Taliban accuse Kabul of delaying peace talks

Taliban and Afghan government duke it out diplomatic brinkmanship as war is throwing Afghanistan out of gear and peace negotiations are faltering. It strains credulity to believe that reconciliation with Taliban will be a possibility, given their belligerence and belief that they could rise to power by force. We have stepped into a void by trying to talk to Taliban. Delirium has swept Afghanistan’s war and diplomacy with the insurgents

AT News

KabuL: Taliban on Tuesday accused the Afghan government of delaying peace negotiations by showing no interest in moving the long-stalled talks forward, a broadside that is facing Kabul’s strong rebuke.

This is as the Afghan government recently raised the same issue recently, accusing the Taliban of hampering peace talks by conjuring up excuses to evade serious negotiations. The Taliban are also blamed for using violence and their recent battlefield gains as a leverage to move the balance of power in negotiations to their favor.

Taliban spokesman in Doha on Tuesday said the Afghan government’s negotiating team was not interested in continuing peace negotiations.

In a video message Tuesday, Mohammad Naeem said that both negotiating sides had held multiple joint meetings after Eid, but accused the government delegation of having no interest.

“Kabul’s negotiating team is probably looking forward to the recent visit of President Ghani and chairman of the High Council for National Reconciliation Abdullah Abdullah to Washington,” he said.

Naeem also accused the government’s delegation of leaking information about peace discussions to the media, and of passing on details around the talks between joint contact groups to foreign countries.

He said: “This has given the wrong impression that the Taliban was not interested in talks”.
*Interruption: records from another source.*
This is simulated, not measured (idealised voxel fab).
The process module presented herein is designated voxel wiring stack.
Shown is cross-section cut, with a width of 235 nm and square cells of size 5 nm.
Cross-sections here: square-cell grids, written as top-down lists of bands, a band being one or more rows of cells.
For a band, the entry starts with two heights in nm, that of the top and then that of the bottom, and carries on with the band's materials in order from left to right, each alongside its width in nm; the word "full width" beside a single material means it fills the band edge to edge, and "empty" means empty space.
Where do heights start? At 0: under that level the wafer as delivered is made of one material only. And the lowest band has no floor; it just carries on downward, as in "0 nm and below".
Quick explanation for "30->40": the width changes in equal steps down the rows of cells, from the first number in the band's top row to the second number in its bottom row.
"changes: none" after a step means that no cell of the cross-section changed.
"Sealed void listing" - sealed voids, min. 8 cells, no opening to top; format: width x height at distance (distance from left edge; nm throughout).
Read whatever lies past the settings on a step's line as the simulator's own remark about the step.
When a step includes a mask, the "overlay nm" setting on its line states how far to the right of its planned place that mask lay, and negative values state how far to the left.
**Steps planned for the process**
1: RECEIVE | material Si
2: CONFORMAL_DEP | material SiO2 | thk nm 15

There was a silver lining last year in September when the peace talks began in Qatar, but disagreements inundated them within weeks after both sides started slinging accusations against each other for lack of interest. Ever since then, small groups from both teams have met but to no avail.

Taliban and Afghan government duke it out diplomatic brinkmanship as war is throwing Afghanistan out of gear and peace negotiations are faltering. It strains credulity to believe that reconciliation with Taliban will be a possibility, given their belligerence and belief that they could rise to power by force. Delirium has swept Afghanistan’s war and diplomacy with the insurgents.